Settings¶

Settings is the single configuration object for a Medha instance. It is a Pydantic Settings model, so all fields can be overridden via environment variables with the MEDHA_ prefix.
See the Configuration guide for field descriptions and usage examples.
Settings¶

Bases: BaseSettings
Central configuration for a Medha instance.
Source code in src/medha/config.py
class Settings(BaseSettings):
    """Central configuration for a Medha instance."""

    model_config = SettingsConfigDict(
        env_prefix="MEDHA_",
        env_file=".env",
        env_file_encoding="utf-8",
        extra="ignore",
    )

    # --- Backend selection ---
    backend_type: Literal[
        "qdrant", "memory", "pgvector", "elasticsearch",
        "vectorchord", "chroma", "weaviate", "redis", "azure-search", "lancedb"
    ] = Field(
        default="memory",
        description=(
            "Vector storage backend to use. "
            "'memory' uses pure Python in-process storage, zero external deps (default). "
            "'qdrant' requires qdrant-client (pip install medha-archai[qdrant]). "
            "'pgvector' requires asyncpg and pgvector (pip install medha-archai[pgvector]). "
            "'elasticsearch' requires elasticsearch[async]>=8.12 (pip install medha-archai[elasticsearch]). "
            "'vectorchord' requires asyncpg (pip install medha-archai[vectorchord]). "
            "'chroma' requires chromadb>=0.5 (pip install medha-archai[chroma]). "
            "'weaviate' requires weaviate-client>=4.6 (pip install medha-archai[weaviate]). "
            "'redis' requires redis[hiredis]>=4.6 (pip install medha-archai[redis]). "
            "'azure-search' requires azure-search-documents>=11.4 (pip install medha-archai[azure-search]). "
            "'lancedb' requires lancedb>=0.6 (pip install medha-archai[lancedb])."
        ),
    )

    # --- Backend ---
    qdrant_mode: Literal["memory", "docker", "cloud"] = Field(
        default="memory",
        description="Qdrant connection mode",
    )
    qdrant_host: str = Field(default="localhost", description="Qdrant host for docker/cloud mode")
    qdrant_port: int = Field(default=6333, ge=1, le=65535, description="Qdrant gRPC port")
    qdrant_url: str | None = Field(default=None, description="Full Qdrant URL (overrides host:port)")
    qdrant_api_key: SecretStr | None = Field(default=None, description="Qdrant Cloud API key")

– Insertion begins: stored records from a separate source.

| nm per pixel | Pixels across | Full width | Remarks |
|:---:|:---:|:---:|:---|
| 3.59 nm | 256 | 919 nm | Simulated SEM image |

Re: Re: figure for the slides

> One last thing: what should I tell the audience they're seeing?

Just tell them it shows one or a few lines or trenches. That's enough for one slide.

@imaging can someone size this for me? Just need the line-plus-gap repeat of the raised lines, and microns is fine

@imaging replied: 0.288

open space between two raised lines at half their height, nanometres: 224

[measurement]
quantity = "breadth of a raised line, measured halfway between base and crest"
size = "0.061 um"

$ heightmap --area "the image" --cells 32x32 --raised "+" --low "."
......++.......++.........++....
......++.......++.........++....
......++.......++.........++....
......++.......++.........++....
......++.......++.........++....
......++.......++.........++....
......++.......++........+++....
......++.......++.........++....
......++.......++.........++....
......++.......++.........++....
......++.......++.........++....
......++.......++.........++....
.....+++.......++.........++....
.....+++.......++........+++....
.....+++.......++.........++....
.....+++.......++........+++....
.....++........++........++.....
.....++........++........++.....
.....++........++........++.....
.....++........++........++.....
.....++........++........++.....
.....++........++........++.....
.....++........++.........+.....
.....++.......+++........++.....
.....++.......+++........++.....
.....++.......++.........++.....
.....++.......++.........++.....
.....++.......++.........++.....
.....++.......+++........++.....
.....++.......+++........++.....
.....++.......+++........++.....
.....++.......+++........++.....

    # --- Query language ---
    query_language: Literal["sql", "cypher", "graphql", "generic"] = Field(
        default="generic",
        description="Target query language (informational, no behavioral change)",
    )

    # --- Search thresholds ---
    score_threshold_exact: float = Field(default=0.99, ge=0.0, le=1.0)
    score_threshold_semantic: float = Field(default=0.85, ge=0.0, le=1.0)
    score_threshold_template: float = Field(
        default=0.70,
        ge=0.0,
        le=1.0,
        description=(
            "Minimum score for a template match to be returned. "
            "The maximum achievable score is ~0.88 "
            "(keyword_bonus=1.0 × 0.5 + param_completeness=1.0 × 0.3 + priority_1 × 0.08). "
            "Values above 0.88 will never match any template."
        ),
    )
    score_threshold_fuzzy: float = Field(default=85.0, ge=0.0, le=100.0, description="Fuzzy match threshold (0-100)")
    score_threshold_fuzzy_prefilter: float = Field(
        default=0.65,
        ge=0.0,
        le=1.0,
        description=(
            "Minimum cosine similarity for the vector pre-filter used in fuzzy search. "
            "Candidates below this threshold are excluded before Levenshtein scoring, "
            "reducing fuzzy search from O(n) to O(top_k). Lower values increase recall "
            "at the cost of more fuzzy comparisons."
        ),
    )
    fuzzy_prefilter_top_k: int = Field(
        default=50,
        ge=1,
        le=1000,
        description=(
            "Maximum number of vector-similar candidates to retrieve for fuzzy pre-filtering. "
            "Fuzzy scoring is applied only to these candidates instead of the full collection."
        ),
    )

    # --- L1 Cache ---
    l1_cache_max_size: int = Field(default=1000, ge=0, description="Max entries in L1 in-memory cache (0=disabled)")

    # --- Qdrant tuning ---
    hnsw_m: int = Field(default=16, ge=4, le=64, description="HNSW edges per node")
    hnsw_ef_construct: int = Field(default=100, ge=50, le=500, description="HNSW construction search depth")
    enable_quantization: bool = Field(default=True, description="Enable vector quantization")
    quantization_type: Literal["scalar", "binary"] = Field(
        default="scalar",
        description="Quantization method. Binary only for dim >= 512",
    )
    on_disk: bool = Field(default=False, description="Store vectors on disk (large datasets)")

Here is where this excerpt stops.